One CBD lawsuit describes the plight of the Santa Ana sucker, a southern California fish listed as threatened in 2000. Two Interior officials overruled federal scientists who had proposed 23,719 acres of critical habitat protection. The fish got 8,305 acres.

After that decision, however, an internal document dated Dec. 22, 2004, reveals agency staff grousing that the decision at headquarters made no sense and warned of "how difficult this one will be when it comes to straight-facing it with the public and the press."

Political interference is part of a pattern in the Bush administration, the CBD claims. The Bush presidency has seen 58 species listed as endangered, fewer than during any presidency since the law was enacted in 1973. By contrast, 522 were listed under President Bill Clinton and 231 under President George H.W. Bush.

Mr. Vickery at Interior counters that environmental groups won't talk about the tangle of lawsuits they've brought, and how those, combined with limited budgets and manpower at the department's US Fish and Wildlife Service, have slowed the agency's ability to get species listed and critical habitat designated.

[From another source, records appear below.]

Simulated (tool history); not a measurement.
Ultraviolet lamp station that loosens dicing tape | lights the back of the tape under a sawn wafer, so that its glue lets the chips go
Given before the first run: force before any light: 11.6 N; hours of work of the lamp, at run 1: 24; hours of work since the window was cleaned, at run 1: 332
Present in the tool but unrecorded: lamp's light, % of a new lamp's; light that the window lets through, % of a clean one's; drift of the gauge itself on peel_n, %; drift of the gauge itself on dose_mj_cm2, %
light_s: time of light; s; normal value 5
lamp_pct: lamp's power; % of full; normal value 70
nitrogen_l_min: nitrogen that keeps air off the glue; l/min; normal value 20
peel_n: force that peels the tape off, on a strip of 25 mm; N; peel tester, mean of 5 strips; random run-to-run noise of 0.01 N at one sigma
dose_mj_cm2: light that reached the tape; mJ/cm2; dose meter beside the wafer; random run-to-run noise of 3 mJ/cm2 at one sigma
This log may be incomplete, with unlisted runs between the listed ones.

"We have inherited years of this stuff," he says. "There's a practical problem of how to list species when you don't have the staff you need."

Legal experts aren't so sure. While agreeing that lawsuits are slowing the ESA process, they say the Bush administration should be making its complaint to Congress – not violating the law and provoking more suits.

"The courts have said you can't use the excuse that you don't have the resources," Professor Parenteau says. "The real fault isn't with the CBD, it's with the administration and Congress. They should change ESA requirements if they don't believe them to be truly justified."